In a specific implementation, a “monolingual extraction” mode and/or a “bilingual extraction” mode may be provided. In the “monolingual extraction” mode, only the target keyword in the first text is extracted (without providing a corresponding translation), and the extracted target keyword may be subsequently imported into a lexicon used for speech recognition. In the “bilingual extraction” mode, not only the target keyword in the first text is extracted, but also a translation corresponding to the target keyword is provided, and the target keyword and the translation corresponding to the target keyword may be subsequently imported into a lexicon for storing translation terminologies.


In some embodiments, the extraction mode to be adopted may be determined based on an instruction of the user. For example, with reference to FIG. 2, a first control 11 for performing “monolingual extraction” and a second control 12 for performing “bilingual extraction” may be provided to the user through a preset interface 10, and then the target keyword in the first text is extracted in response to the first control 11 being triggered, or the target keyword in the first text is extracted and the corresponding translation is obtained in response to the second control 12 being triggered. In some embodiments, a language (translation direction) used for the translation may be preset by the user.


In some embodiments, the target keyword may be highlighted in the first text displayed in the first display region. In this way, the user can easily know the position of the extracted target keyword in the original text and the context information of the target keyword.


In some embodiments, the target keyword may be highlighted by adjusting a font, a font size, a font color, a background color, or marking with an additional symbol.


In some embodiments, the step S130 includes: sequentially displaying target keywords in the second display region based on a positional relationship between the target keywords in the first text. For example, the target keywords in the second display region may be sorted based on a positional relationship thereof in an original text (that is, the first text), and when a target keyword appears a plurality of times in the original text, the target keyword is sorted based on a position at which the target keyword appears for the first time.


Referring to FIG. 3A and FIG. 3B, which are schematic diagrams of display styles of a first graphical user interface respectively in the “monolingual extraction” mode and the “bilingual extraction” mode according to an embodiment of the present disclosure. The first display region 21 of the first graphical user interface 20 displays the first text from which the target keyword is extracted, and the extracted target keyword is highlighted in the first text. The second display region 22 of the first graphical user interface 20 displays the determined target keyword (referring to FIG. 3A) or the target keyword and a translation thereof (referring to FIG. 3B).

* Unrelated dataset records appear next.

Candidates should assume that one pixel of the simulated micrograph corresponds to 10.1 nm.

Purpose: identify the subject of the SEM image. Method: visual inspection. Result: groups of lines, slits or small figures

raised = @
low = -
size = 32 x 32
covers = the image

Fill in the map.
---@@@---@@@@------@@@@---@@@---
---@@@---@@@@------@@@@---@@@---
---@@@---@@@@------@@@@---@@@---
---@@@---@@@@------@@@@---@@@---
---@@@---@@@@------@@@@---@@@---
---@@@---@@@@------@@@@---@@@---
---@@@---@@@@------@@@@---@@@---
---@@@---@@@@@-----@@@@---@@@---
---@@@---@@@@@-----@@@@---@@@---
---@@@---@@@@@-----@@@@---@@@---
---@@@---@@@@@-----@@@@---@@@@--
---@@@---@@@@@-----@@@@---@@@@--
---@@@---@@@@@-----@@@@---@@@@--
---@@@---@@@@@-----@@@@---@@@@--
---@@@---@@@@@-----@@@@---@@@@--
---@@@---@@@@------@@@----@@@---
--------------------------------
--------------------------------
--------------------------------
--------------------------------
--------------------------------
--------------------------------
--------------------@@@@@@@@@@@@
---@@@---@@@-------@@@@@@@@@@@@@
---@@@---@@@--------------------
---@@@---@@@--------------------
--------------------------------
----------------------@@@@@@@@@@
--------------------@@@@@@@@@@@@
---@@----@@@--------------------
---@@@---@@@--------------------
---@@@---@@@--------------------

In some embodiments, the target keyword displayed in the second display region may also be updated in response to an input of the user. For example, the user may modify or delete the target keyword or the translation thereof displayed in the second display region, or may add a target keyword that has not been extracted and a translation thereof.


In a specific implementation, when the target keyword actively added by the user is the same as the target keyword already displayed in the second display region, a preset prompt may be displayed, for example, “The word already exists, do not add it repeatedly”, but the present disclosure is not limited thereto.


In some embodiments, the step S120 includes:

    • step A1: constructing a target instruction for a target language model based on the first text; and
    • step A2: inputting the target instruction into the target language model to obtain the target keyword.


For example, the target language model may include a large language model, such as a Transformer-based model, an autoencoder-based model, a sequence-to-sequence model, a recurrent neural network model, or a hierarchical model, but the present disclosure is not limited thereto.


In a specific implementation, an instruction (for example, a prompt) for inputting to the target language model may be generated based on the first text and a preset first instruction, the preset first instruction may be “summarize and list keywords in the following text, types of the keywords include . . . ”, but the present disclosure is not limited thereto.


In some embodiments, the first instruction may be determined based on an instruction of the user when determining the target keyword based on the first text. For example, in response to the first control 11 being triggered, the first instruction is determined as an instruction for instructing the target language model to determine the target keyword based on the text; and in response to the second control 12 being triggered, the first instruction is determined as an instruction for instructing the target language model to determine the target keyword based on the text and to provide a translation in a specific language. For example, when the user triggers the first control 11, the first instruction may include “summarize and list keywords in the following text”; and when the user triggers the second control 12, the first instruction may be “summarize and list keywords in the following text and provide English translation(s) thereof”, but the present disclosure is not limited thereto.


After the first instruction is determined and the first text is obtained, the first instruction and the first text may be spliced to obtain the target instruction (for example, the prompt) for the target language model.


In some embodiments, the step A1 includes:

    • step a11: in response to a total number of characters in a current first text exceeding a first threshold N, determining a first target text based on a last target symbol in first N characters in the current first text, in which N is a positive integer; and
    • step a12: constructing an instruction for the target language model based on the first target text.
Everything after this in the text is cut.